Is there a reason cofree comonads do not provide a fold?

This is the standard cofree comonad package. It provides all sorts of unfolds, but no folds. Why?

  • Its opposite free monad provides both.
  • Theoretically, Cofree a f is a fixed point of Compose ((, ) a) f, and a fixed point of any functor supports both folds and unfolds out of the box.

Am I missing something?

Cofree comonads are coinductive, and in a general setting won’t necessarily have folds (because they’re nonterminating). In Haskell and similar languages, inductive and coinductive types coincide, so we don’t always notice this. The old Jacobs/Rutten tutorial might be of interest to you:

1 Like

So what you are saying is that a fold is not provided because it would not necessarily be terminating, right? But an unfold may also easily be non-terminating, may it not? And can we not have productive folds, given laziness? Either I am missing something or this is not an applicable reason.
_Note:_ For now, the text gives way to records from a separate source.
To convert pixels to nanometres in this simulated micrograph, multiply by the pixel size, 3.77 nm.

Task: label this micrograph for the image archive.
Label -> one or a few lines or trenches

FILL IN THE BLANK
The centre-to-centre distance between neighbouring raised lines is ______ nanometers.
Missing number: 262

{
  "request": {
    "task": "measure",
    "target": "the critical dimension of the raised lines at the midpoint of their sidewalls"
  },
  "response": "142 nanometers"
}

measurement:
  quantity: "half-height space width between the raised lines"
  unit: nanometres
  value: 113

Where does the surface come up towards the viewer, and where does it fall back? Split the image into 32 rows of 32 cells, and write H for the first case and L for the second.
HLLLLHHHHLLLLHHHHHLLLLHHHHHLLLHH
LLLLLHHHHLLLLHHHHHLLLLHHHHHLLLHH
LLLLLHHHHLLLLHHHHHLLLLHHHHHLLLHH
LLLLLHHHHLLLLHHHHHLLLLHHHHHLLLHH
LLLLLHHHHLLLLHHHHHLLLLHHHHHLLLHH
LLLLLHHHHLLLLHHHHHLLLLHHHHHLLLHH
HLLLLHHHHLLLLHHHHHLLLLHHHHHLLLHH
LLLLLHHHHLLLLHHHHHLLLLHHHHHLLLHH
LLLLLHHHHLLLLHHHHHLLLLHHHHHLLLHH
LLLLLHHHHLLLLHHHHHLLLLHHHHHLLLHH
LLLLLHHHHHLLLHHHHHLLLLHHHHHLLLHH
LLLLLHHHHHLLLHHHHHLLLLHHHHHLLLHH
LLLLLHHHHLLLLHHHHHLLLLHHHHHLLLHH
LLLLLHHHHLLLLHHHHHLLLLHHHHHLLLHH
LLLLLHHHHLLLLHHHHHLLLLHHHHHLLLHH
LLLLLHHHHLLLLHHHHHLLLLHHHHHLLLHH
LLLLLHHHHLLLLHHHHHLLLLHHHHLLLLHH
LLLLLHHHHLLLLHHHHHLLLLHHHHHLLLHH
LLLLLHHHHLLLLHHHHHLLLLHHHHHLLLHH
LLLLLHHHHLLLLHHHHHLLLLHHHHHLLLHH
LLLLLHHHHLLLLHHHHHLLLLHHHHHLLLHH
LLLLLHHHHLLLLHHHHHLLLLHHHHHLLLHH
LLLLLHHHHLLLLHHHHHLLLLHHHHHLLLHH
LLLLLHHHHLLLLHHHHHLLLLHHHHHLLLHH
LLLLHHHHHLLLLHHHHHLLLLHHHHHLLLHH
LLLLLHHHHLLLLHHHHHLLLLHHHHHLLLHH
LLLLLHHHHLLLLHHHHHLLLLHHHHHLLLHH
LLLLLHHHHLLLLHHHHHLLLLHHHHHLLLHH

A very nice tutorial. I added it to my reading list. But it is also quite long, and at this time I cannot give it the time and attention it requires. Is there some specific section I should read before proceeding with the present inquiry?

Cofree has a Foldable f => Foldable (Cofree f) instance, and has instances for the appropriate recursion-schemes classes if you need more power.

1 Like

Thanks Chris. I overlooked the support for recursion schemes. I had some worries about rolling out my own folds in production, but now I see that my fears are unfounded and from the practical standpoint these free comonads are production ready.